Support Questions

Find answers, ask questions, and share your expertise
Announcements
Celebrating as our community reaches 100,000 members! Thank you!

kudu table delete

avatar
New Contributor

I deleted some data from 100+ tables. but i don't any changes in kudu disk usage and kudu soft memory, 

6 REPLIES 6

avatar
Super Collaborator

Hello @sam8686 

 

Thanks for using Cloudera Community. Based on the Post, Your team deleted data from 100+ Tables yet there is no change in Disk Usage. It's likely Compaction must run first before any Space Usage reduction is reflected. There isn't any way to manually run Compaction in Kudu.

 

Review Link [1] Section "4.10 RowSet Compaction" reporting "We take this opportunity to remove deleted rows". 

 

- Smarak

 

[1] https://kudu.apache.org/kudu.pdf

avatar
Expert Contributor

Adding to @smdas 

 

This is one of the kudu limitations :-

"There is no way to run compaction manually, but dropping the table will reclaim the space immediately." 

 

You can verify the size from CM graphs:-

  1. Go to the Kudu service and navigate to the Charts Library tab.
  2. On the left-hand side menu, click Tables to display the list of tables currently stored in Kudu.
  3. Click on a table name to view the default dashboard for that table. The Total Tablet Size On Disk Across Kudu Replicas chart displays the total size of the table on disk using a time-series chart.
    Hovering with your mouse over the line on the chart opens a small pop-up window that displays information about that data point. Click the data stream within the chart to display a larger pop-up window that includes additional information for the table at the point in time where the mouse was clicked.

 

reference :- http://apache.github.io/kudu/docs/known_issues.html#_other_usage_limitations

avatar
New Contributor

I followed the steps for table chart. I didn't find big difference. there is one table with no data but still i can see 400 MB space for that table. I deleted table data using IMAPALA.

avatar
Expert Contributor

Ideally if you have dropped the table then the data should get deleted immediately. The metrics in CM may take some time to reflect, we can verify from backend if the table is actually deleted. 

 

Verify if the table still exist in kudu FS. You can verify this by using kudu ksck command with -tables flags :-

kudu cluster ksck <master_addresses> -tables=<tables>

 

Note if the table created through impala use "impala::db.tablename"

 

If you see the table in ksck then run below command to delete the table from kudu:-

kudu table delete <master_addresses> <table_name> 

 

avatar
New Contributor

I didn't delete whole table. I deleted some data. when i check in kudu tablet server UI, i see lot of TABLET_DATA_TOMBSTONED. In logs there are Processing DeleteTablet for tablet. 

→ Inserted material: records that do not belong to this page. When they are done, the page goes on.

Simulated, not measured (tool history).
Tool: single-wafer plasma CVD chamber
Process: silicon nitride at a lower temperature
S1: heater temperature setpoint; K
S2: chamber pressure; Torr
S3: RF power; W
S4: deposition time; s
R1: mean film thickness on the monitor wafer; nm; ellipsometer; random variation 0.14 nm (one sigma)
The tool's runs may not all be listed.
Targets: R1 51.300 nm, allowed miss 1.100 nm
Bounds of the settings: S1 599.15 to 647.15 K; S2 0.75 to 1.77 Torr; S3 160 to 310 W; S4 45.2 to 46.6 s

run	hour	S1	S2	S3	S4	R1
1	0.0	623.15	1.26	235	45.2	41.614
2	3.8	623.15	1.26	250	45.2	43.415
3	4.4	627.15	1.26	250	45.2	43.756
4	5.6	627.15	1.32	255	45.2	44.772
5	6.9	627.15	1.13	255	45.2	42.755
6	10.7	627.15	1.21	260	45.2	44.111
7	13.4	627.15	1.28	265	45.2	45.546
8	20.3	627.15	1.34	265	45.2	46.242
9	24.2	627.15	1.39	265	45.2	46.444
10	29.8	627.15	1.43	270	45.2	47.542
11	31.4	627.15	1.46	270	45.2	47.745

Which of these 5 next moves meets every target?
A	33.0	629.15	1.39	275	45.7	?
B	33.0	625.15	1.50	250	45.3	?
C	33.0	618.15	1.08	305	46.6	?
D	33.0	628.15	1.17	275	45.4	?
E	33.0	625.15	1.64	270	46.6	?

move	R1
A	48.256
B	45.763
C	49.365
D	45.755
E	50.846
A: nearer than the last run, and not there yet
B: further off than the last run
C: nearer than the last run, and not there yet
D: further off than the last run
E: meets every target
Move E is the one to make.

If the data is deleted, why it still caching tablet ?

avatar
Expert Contributor

The disk space occupied by a deleted row is only reclaimable via compaction and  given you have deleted some data and if the space is not reclaimed then probably you are hitting the bug 
https://issues.apache.org/jira/browse/KUDU-1625

 

The jira stands unresolved. However if the goal is to delete the data and reclaim disk space, then you can drop partition (if range partition) in order to reclaim space. 

 

Tombstone tablets have all their data removed from disk and don't consume significant resources. These tablet are necessary for correct operation of kudu.

See - https://docs.cloudera.com/runtime/7.1.0/troubleshooting-kudu/topics/kudu-tombstoned-or-stopped-table...